Bevy is a refreshingly simple data-driven game engine built in Rust. It is free and open-source forever!
WARNING
Bevy is still in the very early stages of development. APIs can and will change (now is the time to make suggestions!). Important features are missing. Documentation is sparse. Please don't build any serious projects in Bevy unless you are prepared to be broken by API changes constantly.
MSRV: Bevy relies heavily on improvements in the Rust language and compiler. As a result, the Minimum Supported Rust Version (MSRV) is "the latest stable release" of Rust.
Design Goals
- Capable: Offer a complete 2D and 3D feature set
- Simple: Easy for newbies to pick up, but infinitely flexible for power users
- Data Focused: Data-oriented architecture using the Entity Component System paradigm
- Modular: Use only what you need. Replace what you don't like
- Fast: App logic should run quickly, and when possible, in parallel
- Productive: Changes should compile quickly ... waiting isn't fun
About
- Features: A quick overview of Bevy's features.
- News: A development blog that covers our progress, plans and shiny new features.
Docs
- The Bevy Book: Bevy's official documentation. The best place to start learning Bevy.
- Bevy Rust API Docs: Bevy's Rust API docs, which are automatically generated from the doc comments in this repo.
- Official Examples: Bevy's dedicated, runnable examples, which are great for digging into specific concepts.
- Community-Made Learning Resources: More tutorials, documentation, and examples made by the Bevy community.
Community
Before contributing or participating in discussions with the community, you should familiarize yourself with our Code of Conduct.

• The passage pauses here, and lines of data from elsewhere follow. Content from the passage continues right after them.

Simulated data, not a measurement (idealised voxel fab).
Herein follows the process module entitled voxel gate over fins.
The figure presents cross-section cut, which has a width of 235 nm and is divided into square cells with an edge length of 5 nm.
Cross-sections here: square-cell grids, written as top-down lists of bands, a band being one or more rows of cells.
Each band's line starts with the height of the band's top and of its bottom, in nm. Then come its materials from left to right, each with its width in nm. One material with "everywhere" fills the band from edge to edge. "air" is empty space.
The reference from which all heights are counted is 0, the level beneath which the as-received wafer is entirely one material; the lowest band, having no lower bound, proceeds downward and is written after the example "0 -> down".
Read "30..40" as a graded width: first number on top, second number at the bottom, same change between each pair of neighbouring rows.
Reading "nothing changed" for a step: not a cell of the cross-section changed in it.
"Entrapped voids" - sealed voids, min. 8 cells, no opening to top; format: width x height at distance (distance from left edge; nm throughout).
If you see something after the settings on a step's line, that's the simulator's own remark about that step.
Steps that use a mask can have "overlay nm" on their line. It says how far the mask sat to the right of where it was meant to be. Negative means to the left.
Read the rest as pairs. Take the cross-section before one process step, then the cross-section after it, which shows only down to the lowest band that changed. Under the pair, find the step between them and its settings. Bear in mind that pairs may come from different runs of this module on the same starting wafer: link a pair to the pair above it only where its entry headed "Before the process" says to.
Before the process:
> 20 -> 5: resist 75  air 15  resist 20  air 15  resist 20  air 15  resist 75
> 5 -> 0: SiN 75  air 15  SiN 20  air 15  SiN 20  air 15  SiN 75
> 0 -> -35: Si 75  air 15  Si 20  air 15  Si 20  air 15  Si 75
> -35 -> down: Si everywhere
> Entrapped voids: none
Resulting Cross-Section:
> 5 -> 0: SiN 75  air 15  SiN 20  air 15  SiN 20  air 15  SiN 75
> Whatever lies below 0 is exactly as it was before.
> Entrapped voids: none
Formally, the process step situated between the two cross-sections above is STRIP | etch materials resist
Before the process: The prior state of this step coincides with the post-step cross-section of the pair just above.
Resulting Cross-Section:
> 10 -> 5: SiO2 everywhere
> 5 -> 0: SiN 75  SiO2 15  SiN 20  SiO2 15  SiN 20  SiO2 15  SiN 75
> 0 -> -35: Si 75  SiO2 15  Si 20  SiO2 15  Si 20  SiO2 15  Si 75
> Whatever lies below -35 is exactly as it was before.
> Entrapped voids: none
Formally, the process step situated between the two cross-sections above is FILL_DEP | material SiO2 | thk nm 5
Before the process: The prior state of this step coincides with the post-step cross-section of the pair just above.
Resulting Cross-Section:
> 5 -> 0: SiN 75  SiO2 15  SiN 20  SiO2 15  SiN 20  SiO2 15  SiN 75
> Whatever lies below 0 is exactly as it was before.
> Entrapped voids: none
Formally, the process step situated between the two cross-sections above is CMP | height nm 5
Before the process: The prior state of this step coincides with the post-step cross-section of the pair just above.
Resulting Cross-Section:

- Discord: Bevy's official discord server.
- Reddit: Bevy's official subreddit.
- GitHub Discussions: The best place for questions about Bevy, answered right here!
- Bevy Assets: A collection of awesome Bevy projects, tools, plugins and learning materials.
If you'd like to help build Bevy, check out the Contributor's Guide. For simple problems, feel free to open an issue or PR and tackle it yourself!
For more complex architecture decisions and experimental mad science, please open an RFC (Request For Comments) so we can brainstorm together effectively!
Getting Started
We recommend checking out The Bevy Book for a full tutorial.
Follow the Setup guide to ensure your development environment is set up correctly. Once set up, you can quickly try out the examples by cloning this repo and running the following commands:
# Switch to the correct version (latest release, default is main development branch)
git checkout latest
# Runs the "breakout" example
cargo run --example breakout
To draw a window with standard functionality enabled, use:
use bevy::prelude::*;
fn main(){
App::new()
.add_plugins(DefaultPlugins)
.run();
}
Fast Compiles
Bevy can be built just fine using default configuration on stable Rust. However for really fast iterative compiles, you should enable the "fast compiles" setup by following the instructions here.
Libraries Used
Bevy is only possible because of the hard work put into these foundational technologies:
- wgpu: modern / low-level / cross-platform graphics library inspired by Vulkan
- glam-rs: a simple and fast 3D math library for games and graphics
- winit: cross-platform window creation and management in Rust
Bevy Cargo Features
This list outlines the different cargo features supported by Bevy. These allow you to customize the Bevy feature set for your use-case.
Third Party Plugins
Plugins are very welcome to extend Bevy's features. Guidelines are available to help integration and usage.
Thanks and Alternatives
Additionally, we would like to thank the Amethyst, macroquad, coffee, ggez, Fyrox, and Piston projects for providing solid examples of game engine development in Rust. If you are looking for a Rust game engine, it is worth considering all of your options. Each engine has different design goals, and some will likely resonate with you more than others.
License
Bevy is free, open source and permissively licensed! Except where noted (below and/or in individual files), all code in this repository is dual-licensed under either:
- MIT License (LICENSE-MIT or http://opensource.org/licenses/MIT)
- Apache License, Version 2.0 (LICENSE-APACHE or http://www.apache.org/licenses/LICENSE-2.0)
at your option. This means you can select the license you prefer! This dual-licensing approach is the de-facto standard in the Rust ecosystem and there are very good reasons to include both.
Some of the engine's code carries additional copyright notices and license terms due to their external origins.
These are generally BSD-like, but exact details vary by crate:
If the README of a crate contains a 'License' header (or similar), the additional copyright notices and license terms applicable to that crate will be listed.
The above licensing requirement still applies to contributions to those crates, and sections of those crates will carry those license terms.
The license field of each crate will also reflect this.
For example, bevy_mikktspace has code under the Zlib license (as well as a copyright notice when choosing the MIT license).
The assets included in this repository (for our examples) typically fall under different open licenses. These will not be included in your game (unless copied in by you), and they are not distributed in the published bevy crates. See CREDITS.md for the details of the licenses of those files.
Your contributions
Unless you explicitly state otherwise, any contribution intentionally submitted for inclusion in the work by you, as defined in the Apache-2.0 license, shall be dual licensed as above, without any additional terms or conditions.